WTF is an ‘Architecture of Participation’?

The term ‘architecture of participation’ comes from a 2004 article by Tim O’Reilly in which he stated:

I’ve come to use the term “the architecture of participation” to describe the nature of systems that are designed for user contribution. Larry Lessig’s book, Code and Other Laws of Cyberspace, which he characterizes as an extended meditation on Mitch Kapor’s maxim, “architecture is politics”, made the case that we need to pay attention to the architecture of systems if we want to understand their effects.

Tim O’Reilly

WAO member Doug Belshaw documented a useful framework of 8 steps to help people cover all their bases when thinking about volunteering, contributing and facilitating communities. Since then, we’ve used this framework with a variety of organisations.

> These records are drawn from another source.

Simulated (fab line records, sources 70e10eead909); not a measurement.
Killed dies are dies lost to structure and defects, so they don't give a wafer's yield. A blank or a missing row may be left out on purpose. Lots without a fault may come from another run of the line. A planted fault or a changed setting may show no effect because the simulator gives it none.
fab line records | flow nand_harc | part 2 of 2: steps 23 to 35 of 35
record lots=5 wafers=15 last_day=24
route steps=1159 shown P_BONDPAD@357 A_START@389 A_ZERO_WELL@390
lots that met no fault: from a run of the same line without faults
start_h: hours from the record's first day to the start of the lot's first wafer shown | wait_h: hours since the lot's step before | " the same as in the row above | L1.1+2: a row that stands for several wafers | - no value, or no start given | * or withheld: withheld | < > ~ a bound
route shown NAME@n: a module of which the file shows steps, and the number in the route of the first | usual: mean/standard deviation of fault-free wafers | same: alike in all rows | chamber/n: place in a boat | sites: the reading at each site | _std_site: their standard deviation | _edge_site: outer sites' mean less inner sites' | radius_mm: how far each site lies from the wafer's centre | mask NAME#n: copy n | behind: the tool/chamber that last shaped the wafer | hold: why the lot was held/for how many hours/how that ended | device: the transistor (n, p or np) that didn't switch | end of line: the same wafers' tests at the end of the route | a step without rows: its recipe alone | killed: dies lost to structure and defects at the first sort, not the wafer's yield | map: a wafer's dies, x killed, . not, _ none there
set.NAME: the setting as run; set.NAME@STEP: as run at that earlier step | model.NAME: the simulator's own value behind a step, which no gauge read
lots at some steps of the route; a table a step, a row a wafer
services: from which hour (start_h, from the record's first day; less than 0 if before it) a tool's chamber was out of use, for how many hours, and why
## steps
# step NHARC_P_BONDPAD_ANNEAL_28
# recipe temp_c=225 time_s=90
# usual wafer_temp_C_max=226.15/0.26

Architecture of Participation including: clear mission, invitation to participate, easy onboarding, modular approach, strong leadership, ways of working open, backchannels & watercoolers, celebration of milestones

The Process

As every project and organisation is different, applying the AoP framework is a contextual process. We start by having a looking at whose attention you are looking to scaffold and the systems you already have in place. Then we combine our experience with the framework and make suggestions on how to use what you’ve got to increase stakeholder engagement.

Our creds

We’ve used this framework with Greenpeace, Mozilla, Red Hat, Catalyst, NEAR and likely elsewhere too. It’s just super useful. Read how we’ve applied it:

Architecture of Participation (spiral staircase image)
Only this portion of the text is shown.